Quantum Gravity
Relativity and quantum theory, the foundations upon which all of modern physics rests, were developed in the first quarter of the twentieth century. Their accuracy in predicting the results of experiment or observation is astounding; the symmetry principles at their core are among the most beautiful and profound concepts in science. The union of these two models of nature in relativistic quantum field theory led to the development of the standard model of elementary particles and their interactions. The standard model is incomplete, however, it lacks a quantum explanation of the gravitational force.
Gravity is the weakest of the four fundamental forces of nature. Although the effects of gravitational force are easily calculated by the classical laws developed by English physicist and mathematician Sir Isaac Newton in his Philosophiae Naturalis Principia Mathematica (Mathematical Principles of Natural Philosophy) or by the modern relativity physics developed by German-American physicist Albert Einstein (1879-1955), the actual mechanisms of the gravitational force remain elusive.
Almost immediately upon completion of his special theory of relativity in 1905, Einstein realized his work was not yet done. Special relativity allowed only inertial observers, and thus was too restrictive. Any observer, Einstein felt, even an accelerated one, must be free to deduce physical law based on his own observations, and all observers must arrive at the same mathematical structure. By 1915, Einstein published the general theory of relativity. The general theory provides a structure for the geometry of space-time, and, because the effects of acceleration are indistinguishable from those of gravity, a theory of the gravitational force. In general relativity, gravity is a curvature of space-time.
The predictions of general relativity differ, of course, from those of Newtonian gravitational theory, but those differences become significant only for very strong gravitational fields--those produced by astronomical scale masses. General relativity has long been the purview of those physicists, astrophysicists, and cosmologists who regularly deal with such large scales.
From a purely pragmatic point of view it is not necessary to include gravity in the discussion of elementary particles and their interactions. The gravitational interaction between elementary particles is incredibly weak, twenty-nine orders of magnitude smaller than the weak force. At the elementary particle scale space-time is flat, and special relativity suffices. The (specially) relativistic quantum field theories describing all non-gravitational particle interactions, including the electroweak theory of Weinberg and Salam and quantum chromodynamics (the field theory of the strong nuclear force) work extremely well. Regardless, there are two important reasons why a quantum theory of gravity is necessary. The first reason is aesthetic: physicists argue that ours is a quantum universe, and all interactions, at the most fundamental level, must therefore have a quantum description. Quantum physics itself provides a second reason: Heisenberg's uncertainty relations demand that all fields undergo quantum fluctuations.

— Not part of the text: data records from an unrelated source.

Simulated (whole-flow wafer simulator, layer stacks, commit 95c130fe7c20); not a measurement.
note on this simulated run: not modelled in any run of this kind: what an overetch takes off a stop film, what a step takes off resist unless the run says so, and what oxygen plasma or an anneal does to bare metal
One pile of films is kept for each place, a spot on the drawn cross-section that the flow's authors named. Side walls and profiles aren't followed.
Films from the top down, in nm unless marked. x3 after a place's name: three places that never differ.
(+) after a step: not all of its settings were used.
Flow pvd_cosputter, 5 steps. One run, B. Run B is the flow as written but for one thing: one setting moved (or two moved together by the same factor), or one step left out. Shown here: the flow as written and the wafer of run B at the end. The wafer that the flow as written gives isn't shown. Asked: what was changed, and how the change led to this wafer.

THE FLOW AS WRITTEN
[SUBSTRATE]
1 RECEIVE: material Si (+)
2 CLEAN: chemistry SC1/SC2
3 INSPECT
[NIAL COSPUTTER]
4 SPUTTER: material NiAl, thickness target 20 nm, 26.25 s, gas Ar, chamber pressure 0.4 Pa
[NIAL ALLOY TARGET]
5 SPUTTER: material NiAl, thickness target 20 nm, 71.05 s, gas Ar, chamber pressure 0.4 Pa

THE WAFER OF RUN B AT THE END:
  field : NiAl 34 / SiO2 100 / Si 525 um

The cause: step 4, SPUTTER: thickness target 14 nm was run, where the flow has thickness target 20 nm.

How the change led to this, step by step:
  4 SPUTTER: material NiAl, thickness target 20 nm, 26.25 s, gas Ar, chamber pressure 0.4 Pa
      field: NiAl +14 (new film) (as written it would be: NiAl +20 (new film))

Consider a region of space in which the gravitational field vanishes. Quantum theory tells us that it is really the average value of the field that is zero; for very brief periods of time, and over very small regions of space, the field strength undulates, and may become relatively quite large. At the so-called Planck scale (10-33 cm), quantum fluctuations in the strength of the gravitational field become comparable to the strength of all other forces, and cannot be ignored. The Planck length is almost unimaginably tiny. Imagine a proton the size of the Milky Way galaxy. On that scale the Planck length would be about four inches. Accordingly, if we wish to understand the Universe at these scales, a quantum theory of gravity is a necessity.
Undulations in gravitational field strength are undulations in the space-time geometry. At the Planck scale, space-time is no longer the smooth, continuous manifold described by general relativity, but rather a frothy, roiling structure, dubbed "space-time foam" by American physicist John A. Wheeler (1911-). The heart of relativity theory, a smooth space-time described by Einstein's equations, is incompatible with the heart of quantum theory which allows uncertainty between physical observables. It is for this reason that all attempts to quantize general relativity have failed. All such theories are non-renormalizable: calculations of physically measurable quantities diverge; they yield infinite answers.
If somehow the behavior of space-time at the Planck scale and below never entered the theory, the divergences could be avoided. This is not possible, though, if the theory contains point particles. They are infinitesimally small, and thus require treatment at an extreme space-time scale. But if the fundamental entities had a finite size, space-time behavior at smaller scales would be irrelevant. String theory, which replaces the fundamental particles with Planck-sized strings, is renormalizable, and for that reason string theory may offer the best hope of yielding a viable quantum theory of gravity.